Last week, the decennial Sight & Sound poll was released to various levels of interest. For the most part, the headlines focussed on Citizen Kane not being n.o.1 for the first time in over fifty years. But personally, what interested me most was The Godfather failing to even make the critical top 10 (though remaining high-placed in the filmmakers’ rankings). This excites me. A crack has been created in a cinematic edifice.
See, The Godfather is one of those rare films (like Citizen Kane or The Exorcist) that is known for being ‘A Masterpiece’. Not in the sense of it being thought generally to be good, like, say, The Artist or The King’s Speech. It’s more than that. This is a film that has become synonymous with cinematic quality. And as such, it really isn’t talked about that much. The Godfather is good. Everyone knows this. Why even bother analysing it?
Well, because films exist to be talked about, and because – at most – the word ‘Masterpiece’ only tells us that a film succeeds at being what it wants to be. With that in mind The Godfather succeeds is beyond question, however, the conversation about the relevance of what it achieves is one we don’t often have. In my opinion, the result of the Sight & Sound poll shows we need to. It suggests that for the professional consumers, The Godfather’s success no longer resonates as powerfully as it once did. And I think that has a lot to do with how modern culture approaches the nature of evil.
The Godfather is an unrelentingly moody and intense film. The lethargy of the pacing and music, the fact that the characters speak exclusively between the lines and the reservation of violence to sharp, bitesize morsels – all this makes the film a wearing, even exhausting affair. The Godfather possesses a grave, dramatic weight that never, ever lets up. It’s as if Coppola one day experienced a British summer, and then turned it into a movie. Watching The Godfather is like staring into a sky filled, horizon to horizon, with a wall of grey cloud. It’s as if your soul is being overcast.
Which is about as good a definition of ‘not fun’ I can think of. A film that makes you feel like your insides are being drizzled on does not win over an audience easily. But this dulling, oppressive atmosphere is necessary, because it provides the perfect fit for The Godfather’s principal theme.
The loss of humanity.
At the beginning, the people of The Godfather do appear to have some capacity for the expression of positive emotion. There’s the affection between Michael and Kay, Connie and Carlo’s newlywed delight, the dancing and singing, and Luca Brasi’s clumsy, yet sincere, loyalty. But this is the most humanity we ever see in one place during the film, and even then, we the audience are fully aware that the joy is only skin deep. We just watched the Don order two teenagers beaten. We see Sonny Corleone commit adultery in the middle of a wedding, and know that his wife knows what he is doing. We see the FBI sniffing around the guests’ cars. And we are introduced to this darker side first.

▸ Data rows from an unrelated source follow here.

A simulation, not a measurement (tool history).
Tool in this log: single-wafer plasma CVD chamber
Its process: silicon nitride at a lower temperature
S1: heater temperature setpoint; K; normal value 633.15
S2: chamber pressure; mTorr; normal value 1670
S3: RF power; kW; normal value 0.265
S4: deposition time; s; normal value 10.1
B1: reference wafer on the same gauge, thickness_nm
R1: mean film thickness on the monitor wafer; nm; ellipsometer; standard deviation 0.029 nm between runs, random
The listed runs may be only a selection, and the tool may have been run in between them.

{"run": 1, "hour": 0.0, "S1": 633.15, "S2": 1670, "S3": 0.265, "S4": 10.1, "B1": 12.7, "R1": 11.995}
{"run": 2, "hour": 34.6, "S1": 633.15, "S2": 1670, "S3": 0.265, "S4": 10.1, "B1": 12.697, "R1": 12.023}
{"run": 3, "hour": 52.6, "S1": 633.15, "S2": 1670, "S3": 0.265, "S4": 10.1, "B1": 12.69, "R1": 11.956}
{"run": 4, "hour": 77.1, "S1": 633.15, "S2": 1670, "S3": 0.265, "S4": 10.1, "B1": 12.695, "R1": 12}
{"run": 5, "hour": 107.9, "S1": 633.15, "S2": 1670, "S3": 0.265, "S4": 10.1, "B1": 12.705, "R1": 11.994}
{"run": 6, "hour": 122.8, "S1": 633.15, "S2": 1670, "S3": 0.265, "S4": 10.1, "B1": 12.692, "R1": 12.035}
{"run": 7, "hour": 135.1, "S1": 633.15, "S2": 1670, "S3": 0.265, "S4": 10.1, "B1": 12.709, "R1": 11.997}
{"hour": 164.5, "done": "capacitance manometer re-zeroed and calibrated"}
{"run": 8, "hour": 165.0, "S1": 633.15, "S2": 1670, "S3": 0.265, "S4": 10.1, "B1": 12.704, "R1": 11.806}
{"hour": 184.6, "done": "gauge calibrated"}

From then on, emotion bleeds out of The Godfather. Sonny’s raging passion leads him to ruin. Michael’s initial care for his father leads him to commit cold-blooded murder, and he becomes ever colder as the film progresses, culminating in the ultimate lie he tells Kay. Even Michael’s love for Apollonia is chilly, their attraction summarised in the cool magnetism of a joined gaze rather than sweeping passion. The cultural formality of the courting only adds to the effect. Carlo and Connie’s marriage descends into an emotionally-ruinous hell. And what’s more the moment we see Don Corleone relax into being a surprisingly playful human being, next thing we know, he’s dead. That’s the lesson of The Godfather. Emotions lead to ruin. They are weaknesses that can be exploited, and in this world, success demands the sacrifice of humanity.
Well, by the end of The Godfather, Michael Corleone’s is gone. He is a husk of a person: an emotionless, casual murderer without malice or enthusiasm. In other words, the kind of villain the culture at large does not favour.
We much prefer The Joker.
Or Voldemort. Or Anton Chigurh. Or Saruman. We like Hans Gruber and Gollum. We like our evil repellent, sure. We still want the villains to lose. But more importantly, they have to lose in a thrilling fashion. We like our evil grand, dramatic and monstrous. We want to see villains stand like the dark reflections of gods. We would rather not have evil be transformed into something casual. Something mundane, conducted not in passion, but in cool calculation. We prefer to see evil as the pursuit of those who take sick delight in the inflicting of horrors: we’d rather not see it as the everyday business of those who want to stay ahead in life.
I believe this is why The Godfather is losing favour. Not because it has suddenly become a worse movie over the years. We just no longer connect so readily with its brutal, mundane pessimism.